-1

I learned that indexOf() could not be used for searching the regular expression in the string, however search() has not the start position and the end position as the optional parameters. How can I find and replace all certain regular expression in the same string? I added the problem where it is no so simple as replace() will be enough.

Problem example

  1. Replace all consecutive two <br/><br/> with </p><p>, if after second <br/> some letters or digits (\w) are following.
  2. Leave all single <br/> of three or more consecutive <br/> such as.
  3. If there are no letter or digits after consecutive two <br/><br/>, leave it such as.

If we use replace() for solving this problem, not only <br/><br/>, but also following symbols will be replaced. To evade it, we need:

  1. Find the start of matching with regular expression. It will be /(?:<br\s*[\/]?>){2}\s*\w+/.
  2. From the start of matching position, find the start position of \w part.
  3. Replace the /(?:<br\s*[\/]?>){2}\s*/ part with </p><p>.
  4. Repeat 1-3 inside the loop from the end of the previous matching position util next matches exists.

As I told above, I don't know how to search the new matching from the certain position. Is there some ways except slice the string and join it again?

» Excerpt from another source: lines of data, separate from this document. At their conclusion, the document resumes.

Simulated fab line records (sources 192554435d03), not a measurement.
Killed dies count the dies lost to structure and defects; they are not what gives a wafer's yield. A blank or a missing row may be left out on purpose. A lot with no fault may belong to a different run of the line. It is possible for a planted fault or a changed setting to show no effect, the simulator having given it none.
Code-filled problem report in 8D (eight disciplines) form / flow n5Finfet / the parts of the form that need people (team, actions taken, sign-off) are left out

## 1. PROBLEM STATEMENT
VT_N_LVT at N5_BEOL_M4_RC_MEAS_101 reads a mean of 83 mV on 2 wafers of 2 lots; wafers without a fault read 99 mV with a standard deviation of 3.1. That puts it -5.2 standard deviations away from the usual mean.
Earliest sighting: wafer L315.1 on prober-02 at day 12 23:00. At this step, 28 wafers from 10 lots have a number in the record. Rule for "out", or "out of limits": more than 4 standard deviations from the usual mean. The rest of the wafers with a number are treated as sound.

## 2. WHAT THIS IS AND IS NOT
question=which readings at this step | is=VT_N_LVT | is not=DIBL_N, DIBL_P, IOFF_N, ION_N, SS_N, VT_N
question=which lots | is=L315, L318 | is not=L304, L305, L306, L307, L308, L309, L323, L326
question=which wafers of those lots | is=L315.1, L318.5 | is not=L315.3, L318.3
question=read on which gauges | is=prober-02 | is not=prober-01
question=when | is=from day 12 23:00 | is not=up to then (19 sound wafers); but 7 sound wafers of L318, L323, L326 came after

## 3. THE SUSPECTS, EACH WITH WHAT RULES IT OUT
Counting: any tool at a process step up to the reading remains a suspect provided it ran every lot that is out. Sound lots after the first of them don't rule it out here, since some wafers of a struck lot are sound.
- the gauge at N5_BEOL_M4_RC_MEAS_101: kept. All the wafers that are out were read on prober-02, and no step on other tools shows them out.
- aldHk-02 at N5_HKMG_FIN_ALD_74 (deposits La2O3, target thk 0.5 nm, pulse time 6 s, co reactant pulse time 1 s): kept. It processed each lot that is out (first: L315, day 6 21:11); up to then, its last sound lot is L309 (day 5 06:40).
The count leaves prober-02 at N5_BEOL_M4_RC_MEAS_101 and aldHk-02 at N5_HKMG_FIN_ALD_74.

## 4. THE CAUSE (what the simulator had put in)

var testString = $('#container').html();
console.log(testString.search(/(?:<br\s*[\/]?>){2}\s*\w+/));
<script src="https://ajax.googleapis.com/ajax/libs/jquery/2.1.1/jquery.min.js"></script>
<div id="container">
  <p> 
    <!-- Only one br: leave such as --> 
    Brick quiz whangs jumpy veldt fox! <br/>

    <!-- Two br and letters then: replace by </p><p> --> 
    Sphinx of black quartz judge my vow! <br/><br />

    <!-- No symbols after 2nd br: leave such as --> 
    Pack my box with five dozen liquor jugs. <br/><br /><br/>

    <!-- Two br and symbols then: replace by </p><p> --> 
    The vixen jumped quickly on her foe barking with zeal. <br/><br />

    <!-- No letters after <br/><br/>: leave such as --> 
    Brawny gods just flocked up to quiz and vex him.<br/><br />
  <p>
</div>
Takeshi Tokugawa YD
  • 670
  • 5
  • 40
  • 124
  • 2
    matching html with reg exp is normally a bad idea... http://stackoverflow.com/questions/1732348/regex-match-open-tags-except-xhtml-self-contained-tags – epascarello May 09 '17 at 01:43
  • It's interesting. Well, how the HTML validators or HTML code inspection are working? – Takeshi Tokugawa YD May 09 '17 at 01:53
  • @GurebuBokofu They use HTML parsers, for the simple reason that it is theoretically impossible, in the computer science sense, to reliably parse HTML with regexp. Which is not to say that it *might* be an option in your case. With regard to your specific problem, have you considered using lookaheads? –  May 09 '17 at 02:28
  • @torazaburo I don't familiar with syntax analysis for now, but looks like it's necessary to study this. – Takeshi Tokugawa YD May 09 '17 at 02:44
  • O'K, even if I should not to match HTML with regexp, will the solution of this problem become easier, if instead `

    ` will be `\n\n`?
    – Takeshi Tokugawa YD May 09 '17 at 02:47
  • See https://jsfiddle.net/7wsvvof1/. – Wiktor Stribiżew May 09 '17 at 06:36

1 Answers1

1

As commented by @epascarello and @torazaburo its NOT recommended to use RegExp for parsing HTML and you should better use HTML parsers to be on safer side.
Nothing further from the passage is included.